TRACER provides fuller picture of campaign contributions
Dear Editor,
A recent Daily Sentinel article described a “shake-up” in the District 51 School Board election and noted that the Mesa Valley Education Association (MVEA) made what it called a “substantial” contribution of $5,000 each to the winning candidates: Kaci Cole; Vicki Woods; and Mike Rathbone. That statement is accurate – but incomplete.
Colorado’s campaign-finance system is built on disclosure, not simplicity. To understand the scale of organized support in this election, voters must look beyond a single headline number and examine the public filings in the Secretary of State’s TRACER database.
TRACER exists so that citizens can see not just whether money was spent, but how, by whom and in what form. When those filings are reviewed together – cash contributions, in-kind support and independent expenditures – a much fuller picture emerges.
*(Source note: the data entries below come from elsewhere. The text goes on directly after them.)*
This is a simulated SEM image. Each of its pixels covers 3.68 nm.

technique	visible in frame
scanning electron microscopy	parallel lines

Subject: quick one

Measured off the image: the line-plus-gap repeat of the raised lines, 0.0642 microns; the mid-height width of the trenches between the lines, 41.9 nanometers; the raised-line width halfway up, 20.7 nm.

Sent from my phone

Start with the local union. According to TRACER filings, the MVEA provided $15,543.40 in combined cash and in-kind contributions across the three campaigns (TRACER; Mesa Valley Education Association SDC). These figures include direct contributions as well as nonmonetary support such as campaign flyers, production and postage.
Next, look to the state level. The Colorado Education Association (CEA) and related committees reported $50,834.99 in combined cash and in-kind support connected to the same candidates (TRACER; Public Education Committee). Multiple committees list the same physical address – 1500 Grant Street, Denver – a fact plainly visible in public filings and relevant for understanding how closely aligned various organizations are.
Then, there is the independent expenditure activity.
“Students Deserve Better,” registered as an Independent Expenditure Committee (IEC), reported more than $121,000 in expenditures during the reporting period for mailers, digital advertising and voter outreach (TRACER; 48-hour IEC reports). Payments were made to professional political firms, including Mission Control Inc. and Battleaxe Digital, companies routinely used in large-scale, professionally managed campaigns (TRACER; Transparency USA).
IEC spending is legally separate from candidate committees, but it is not invisible. The filings show that the same IEC both promoted Cole, Woods and Rathbone and opposed their opponents, sometimes within the same reporting window (TRACER expenditure descriptions).
When aggregated – local union support, state-level union support and IEC expenditures aligned with the same candidates – the total exceeds $164,800 in cash and in-kind political spending connected to this election (TRACER summaries; Transparency USA data through 6/30/2025).
This matters because Colorado law limits how much a candidate committee may receive, currently $25,000 per candidate, but it does not limit how much influence can be generated when spending flows through multiple legally distinct entities. The law regulates form, not effect.
During the campaign, questions about union support also arose outside the formal question-and-answer portion of public forums. Following one such event, a teacher asked candidate Vicki Woods directly how much money the teachers union had contributed to her campaign. Woods responded, “I don’t have to tell you that.”
While candidates are not required to provide dollar amounts in informal exchanges, they do have a responsibility to understand the financial support being spent on their behalf. Campaign contributions and in-kind expenditures do not appear in TRACER automatically; they are entered, itemized and certified by campaign representatives. Whether spending is welcomed, underestimated or later described as excessive, candidates who benefit from it are expected to know what is being reported in their name.
All of this activity appears to comply with campaign-finance law. But compliance is not the same as ethical clarity. Laws determine what is permitted, not what is appropriate. Systems can be designed so that influence is diffused, responsibility is blurred, and accountability is technically satisfied while public understanding is not.
Voters are not unreasonable to ask whether a system that allows six-figure spending in local school board races — while public discussion centers on a single $5,000 check — truly serves transparency.
Every figure cited here is publicly available. Anyone can follow the same trail by searching TRACER, committee by committee, line by line. A trip down TRACER lane does not require suspicion – only attention, arithmetic and the willingness to distinguish between what is legal and what is right.
How to Look This Up Yourself (TRACER in 5 Minutes):
- Go to the Colorado Secretary of State’s TRACER website.
- Search by candidate name to view direct cash and in-kind contributions.
- Click on linked committees to see who funded them.
- Search for Independent Expenditure Committees active in the same race.
- Review 48-hour notices and itemized expenditures to see timing, vendors and purpose.
- Add cash, in-kind and IEC spending together to understand total influence – not just one headline number.